The best business & leadership quotes from ‘Shoe Dog’ by Phil Knight

Phil Knight is the founder, former CEO and now Executive Chairman of Nike. In Shoe Dog: A Memoir by the Creator of Nike he tells his story of taking the business from humble origins, through an IPO in 1980 and onto its current $30 billion market capitalisation.

Nike is still widely regarded to be one of the most innovative companies in the world. Phil Knight started and grew the business out of the back of a van in the early 1970s. A Stanford graduate, avid reader of the Classics and books about military strategy, and a natural introvert, he captures a wonderful story about what he calls his Crazy Idea and the determination and grit it takes to become successful beyond what he’d ever imagined. In Shoe Dog, he also includes some wonderful accounts of the hustle and sometimes downright dirty tactics that it can take to overcome the odds: “you are remembered for the rules you break” is his mantra throughout the book. I’ve captured the best of the rest of his business and leadership wisdom in the quotes from the book below.

Phil Knight Shoe Dog

Phil Knight on his Crazy Idea

Like it or not, life is a game. Whoever denies that truth, whoever simply refuses to play, gets left on the sidelines, and I didn’t want that. More than anything, that was what I did not want. Which led me, as always, to my Crazy Idea. Maybe, I thought, just maybe, I need to take one more look at my Crazy Idea. Maybe my Crazy Idea just might… work?

Maybe. No, no, I thought… It will work. By God I’ll make it work. No maybes about it.

Phil Knight on the fear of failure

Fear of failure, I thought, will never be our downfall as a company. Not that any of us thought we wouldn’t fail; in fact we had every expectation that we would. But when we did fail, we had faith that we’d do it fast, learn from it, and be better for it.
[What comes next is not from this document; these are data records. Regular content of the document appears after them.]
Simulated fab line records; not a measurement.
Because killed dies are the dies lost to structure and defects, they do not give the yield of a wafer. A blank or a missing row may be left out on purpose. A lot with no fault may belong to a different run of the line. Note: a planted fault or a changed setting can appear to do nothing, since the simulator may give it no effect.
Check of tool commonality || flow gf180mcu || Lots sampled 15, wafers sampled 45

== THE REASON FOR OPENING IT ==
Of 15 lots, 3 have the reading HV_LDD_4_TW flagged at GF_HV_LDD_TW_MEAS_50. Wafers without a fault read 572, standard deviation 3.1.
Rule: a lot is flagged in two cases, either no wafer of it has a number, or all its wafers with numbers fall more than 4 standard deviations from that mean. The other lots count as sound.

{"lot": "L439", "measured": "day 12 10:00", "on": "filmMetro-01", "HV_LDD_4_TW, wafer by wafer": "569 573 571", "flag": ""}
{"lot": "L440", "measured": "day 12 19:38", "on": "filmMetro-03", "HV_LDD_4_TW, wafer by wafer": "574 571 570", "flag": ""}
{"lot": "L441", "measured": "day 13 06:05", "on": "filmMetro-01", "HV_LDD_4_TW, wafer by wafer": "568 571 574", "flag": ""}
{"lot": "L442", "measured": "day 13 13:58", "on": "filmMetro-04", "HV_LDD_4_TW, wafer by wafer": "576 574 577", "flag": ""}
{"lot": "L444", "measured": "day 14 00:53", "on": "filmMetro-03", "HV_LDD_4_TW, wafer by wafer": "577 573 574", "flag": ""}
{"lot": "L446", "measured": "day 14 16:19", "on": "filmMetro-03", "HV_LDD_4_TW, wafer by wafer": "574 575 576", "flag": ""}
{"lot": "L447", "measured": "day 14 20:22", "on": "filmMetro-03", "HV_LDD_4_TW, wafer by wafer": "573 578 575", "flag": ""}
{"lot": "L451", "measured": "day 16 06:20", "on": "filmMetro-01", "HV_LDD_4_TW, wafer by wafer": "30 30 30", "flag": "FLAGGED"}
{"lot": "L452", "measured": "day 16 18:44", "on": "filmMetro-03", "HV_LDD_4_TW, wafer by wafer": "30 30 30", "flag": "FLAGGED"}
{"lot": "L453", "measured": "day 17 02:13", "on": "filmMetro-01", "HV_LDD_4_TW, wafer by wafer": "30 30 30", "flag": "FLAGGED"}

Phil Knight on building a business

It seems wrong to call it ‘business’. It seems wrong to throw all those hectic days and sleepless nights, all those magnificent triumphs and desperate struggles, under that bland, generic banner: business. What we were doing felt like so much more. Each new day bought fifty new problems, fifty tough decisions that needed to be made, right now, and we were always acutely aware that one rash move, one wrong decision could be the end. The margin for error was forever getting narrower, while the stakes were forever creeping higher.

In the late 1970s, I redefined winning, expanded it beyond my original definition of not losing, of merely staying alive. That was no longer enough to sustain me, or my company. We wanted,  as all great businesses do, to create, to contribute, and we dared to say so aloud. When you make something,  when you improve something, when you deliver something, when you add some new thing or service to the lives of strangers, making them happier or healthier, or safer, or better, and when you do it all crisply efficiently, smartly, the way everything should be done but so seldom is – you’re participating more fully in the whole grand human drama. More than simply alive, you’re helping others to live more fully,  and if that’s business, all right, call me a businessman.

Phil Knight on leadership

If I had any doubt about Blue Ribbon’s [the early trading name of Nike] management team in 1976, they were mainly about me. Was I doing right by the Buttfaces [the affectionate name the senior management team gave themselves] giving them so little guidance? When they did well I’d shrug and deliver my highest praise: not bad. When they erred I’d yell for a minute or two, then shake it off. None of the Buttfaces felt the least bit threatened by me – was that a good thing? I worried. Maybe I should be more hands-on. Maybe we should be more structured. 

But then I’d think: whatever I’m doing, it must be working, because mutinies are few… No one had thrown a genuine tantrum, about anything, not even what they were paid… The Buttfaces knew I wasn’t paying myself much, and they trusted that I was paying them what I could. 

Clearly the Buttfaces liked the culture I’d created. I trusted them, wholly, and didn’t look over their shoulders, and that bred a powerful two way loyalty.  My management style wouldn’t have worked for people who wanted to be guided, every step, but this group found it liberating, empowering.  I let them be, let them do, let them make their own mistakes., because that’s how I’d always liked people to treat me.